If you had a chance to convey a message to future generations, what would you say? What would you hope to communicate?
Speaking to the past is easy. For instance, here at Intellectual Roundtable, we previously asked the question: What advice would you give your past self?
Such a question is relatively common in our society, and it is easy to see why. Even though to your past self, the future is a mystery, your present self knows what happens. You have the advantage of knowing how it all turns out.
Listen to a podcast where Michael and Lee discuss a related question: ‘What are you waiting for?’ We also discuss a bonus question: ‘Are science and religion compatible?’
However, to your present self, the future is unknown, perhaps even unknowable. So what do you say to the unknown?
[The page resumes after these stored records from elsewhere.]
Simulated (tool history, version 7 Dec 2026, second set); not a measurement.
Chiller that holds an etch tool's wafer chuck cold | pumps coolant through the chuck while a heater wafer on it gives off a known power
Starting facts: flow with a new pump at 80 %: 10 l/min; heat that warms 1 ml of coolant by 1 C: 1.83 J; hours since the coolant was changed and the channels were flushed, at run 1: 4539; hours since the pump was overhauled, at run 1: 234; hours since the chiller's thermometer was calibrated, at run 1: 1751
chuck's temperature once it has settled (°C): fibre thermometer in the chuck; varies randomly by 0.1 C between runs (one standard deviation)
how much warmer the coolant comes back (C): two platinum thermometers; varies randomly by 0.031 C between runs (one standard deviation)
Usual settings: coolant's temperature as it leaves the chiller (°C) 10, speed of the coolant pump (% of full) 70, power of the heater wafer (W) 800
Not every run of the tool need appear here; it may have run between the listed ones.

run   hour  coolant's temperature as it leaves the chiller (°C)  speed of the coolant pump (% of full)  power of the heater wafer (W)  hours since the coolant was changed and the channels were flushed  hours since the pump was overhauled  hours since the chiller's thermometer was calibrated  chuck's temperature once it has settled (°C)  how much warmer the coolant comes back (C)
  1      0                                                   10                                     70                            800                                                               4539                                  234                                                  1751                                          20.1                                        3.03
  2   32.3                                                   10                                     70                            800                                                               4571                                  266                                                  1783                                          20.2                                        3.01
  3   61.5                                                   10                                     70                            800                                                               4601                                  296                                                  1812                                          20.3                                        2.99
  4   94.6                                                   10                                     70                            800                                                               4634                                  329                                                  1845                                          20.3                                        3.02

You might even have some idea of what to tell yourself a decade on (or more). But what about someone a hundred, five hundred, or a thousand years from now? What information would you try to convey? How is it different from sending a message in the present moment, to the other side of the world?
Of course, we have a version of talking through time already. After all, isn’t that what writers do? What is, say, the novel Frankenstein, if it is not Mary Shelley taking to us from the 1800s? Was Homer speaking to people more than a thousand years later when he wrote the Iliad and the Odyssey?
So the technology exists to send a message forward in time. How would you use it? What would you say to people in the future?